Tarzan (I). Tarzan (I) was created by Edgar Rice Burroughs (John Carter, David Innes, Carson Napier, Shoz-Dijiji) and appeared in forty-three stories and serials and twenty-one novels from 1912 to 1947, beginning with “Tarzan of the Apes” (All-Story, Oct. 1912).

Tarzan (I) is the archetypal Jungle Hero. John Clayton, Lord Greystoke, and Alice Clayton, John’s wife, are marooned in a remote jungle section of Africa when the crew of the ship Fuwalda mutinies. Alice Clayton dies a year after giving birth to a young son, John, and soon after that John, Sr., is attacked and killed by an intelligent ape. The infant John is raised by a kindly female ape, Kala, and grows up to become Tarzan, the Lord of the Jungle. He eventually discovers his heritage but rejects it and returns to the jungle. He goes on to fall in love with Jane Porter, fight with evil animals and Germans, and to discover Lost Races.

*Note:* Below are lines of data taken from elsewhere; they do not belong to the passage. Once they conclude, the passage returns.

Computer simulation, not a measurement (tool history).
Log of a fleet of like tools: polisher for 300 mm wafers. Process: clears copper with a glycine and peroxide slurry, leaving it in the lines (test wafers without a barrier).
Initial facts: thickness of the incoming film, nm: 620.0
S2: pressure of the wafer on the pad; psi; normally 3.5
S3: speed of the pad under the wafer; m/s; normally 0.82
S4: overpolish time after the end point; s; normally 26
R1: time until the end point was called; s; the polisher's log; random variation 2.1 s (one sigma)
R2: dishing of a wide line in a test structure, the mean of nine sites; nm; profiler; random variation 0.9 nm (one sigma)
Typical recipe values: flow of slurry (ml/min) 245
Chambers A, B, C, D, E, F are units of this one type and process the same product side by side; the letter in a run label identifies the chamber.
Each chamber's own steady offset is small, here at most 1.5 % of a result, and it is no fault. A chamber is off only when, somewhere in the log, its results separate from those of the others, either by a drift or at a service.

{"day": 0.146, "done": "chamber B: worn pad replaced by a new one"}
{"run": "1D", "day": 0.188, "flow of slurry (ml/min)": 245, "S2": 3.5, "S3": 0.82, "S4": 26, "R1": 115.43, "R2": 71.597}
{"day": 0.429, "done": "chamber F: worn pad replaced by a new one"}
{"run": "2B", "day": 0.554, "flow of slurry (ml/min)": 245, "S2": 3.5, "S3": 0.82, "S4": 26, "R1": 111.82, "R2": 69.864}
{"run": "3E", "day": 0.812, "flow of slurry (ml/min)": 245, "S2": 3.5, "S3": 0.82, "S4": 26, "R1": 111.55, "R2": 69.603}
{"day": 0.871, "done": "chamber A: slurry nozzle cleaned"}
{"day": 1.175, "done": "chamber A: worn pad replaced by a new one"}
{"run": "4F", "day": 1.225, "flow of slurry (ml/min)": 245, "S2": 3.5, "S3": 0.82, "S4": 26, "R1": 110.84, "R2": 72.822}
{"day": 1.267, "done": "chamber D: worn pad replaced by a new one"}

* I'm including the Tarzan (I) stories and novels in the Best of the Encyclopedia list because of their historical importance and because of Tarzan's archetypal status. Edgar Rice Burroughs wasn't, technically, a good writer. He was capable of some very bad purple prose indeed. But he was also capable of writing stories with primal qualities that seemed to speak directly to the id. The Tarzan (I) stories have that quality, and Tarzan (I) quickly became a cultural archetype, not just one of the pulp archetypes, because of this. Endless Tarzan (I) lifts, imitations, and copies were churned out around the world; the very name "Tarzan" has come to stand in for the entire genre. As critic John Clute wrote, "Tarzan is a figure with the iconic density of Sherlock Holmes or Dracula."